The aborts collection is just used to filter the set of writes. Again we use antijoin, to pick out those writes whose transaction id is not present in aborts; those writes can be committed.


Finally, we want to commit these writes. This is just a matter of merging the committed writes with the existing graph data, and binding that to be the definition of the next instance of graph:

// set `graph` to be committed writes.
commits.concat(&graph).inner.connect_loop(handle);

That's it! A transactionally updated graph database.*

*: Well, transactional if there is just one transaction per batch, and you ignore durability for now. We'll get to doing multiple transactions per batch in a bit, and durability is a great concept to think about, philosophically!

Look-ups

What if we want to look at things in our graph database? There are a few choices we have, and the simplest is just to use differential dataflow operators:

// read queries against edge collection
let (query_input, query) = scope.new_input();
let query = query.as_collection();

// query the graph, return a probe.
let query_probe = graph.semijoin(&query)
                       .inspect(|x| println!("query result: {:?}", x))
                       .probe().0;

This fragment puts together a query input which we will feed with node identifiers. The node identifiers get semijoined with the graph dataset to return only those edges with a source in the query collection. We might print out the result because we don't have anything better to do with it, and put a probe on the end.
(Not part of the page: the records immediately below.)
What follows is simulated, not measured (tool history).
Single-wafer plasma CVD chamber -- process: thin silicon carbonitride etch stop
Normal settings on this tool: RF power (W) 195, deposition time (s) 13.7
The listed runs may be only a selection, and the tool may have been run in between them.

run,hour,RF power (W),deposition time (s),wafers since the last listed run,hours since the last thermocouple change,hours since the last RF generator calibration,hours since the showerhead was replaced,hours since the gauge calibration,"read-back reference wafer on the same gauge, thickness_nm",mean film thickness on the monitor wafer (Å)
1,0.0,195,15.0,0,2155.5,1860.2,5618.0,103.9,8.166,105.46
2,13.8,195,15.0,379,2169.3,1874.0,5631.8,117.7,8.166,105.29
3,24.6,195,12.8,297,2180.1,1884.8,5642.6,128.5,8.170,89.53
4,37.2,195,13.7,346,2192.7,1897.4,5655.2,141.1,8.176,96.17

The probe provides us with information about the completeness of data at this point in the dataflow graph. It is what allows us to know that we have seen all of the results for a specific timestamp. If we submit a batch of queries, this will tell us when we have seen all of the results for these queries. The probe only operates at the timestamp granularity, not at the transaction id granularity. If we really want the latter it might be important not to batch transactions within a timestamp (or to think harder).

As all queries are standing queries, the probe also gives us valuable information even when we don't issue new queries: when the graph data change, it is what lets us know that we have seen all the corresponding changes in query results, even if there are none.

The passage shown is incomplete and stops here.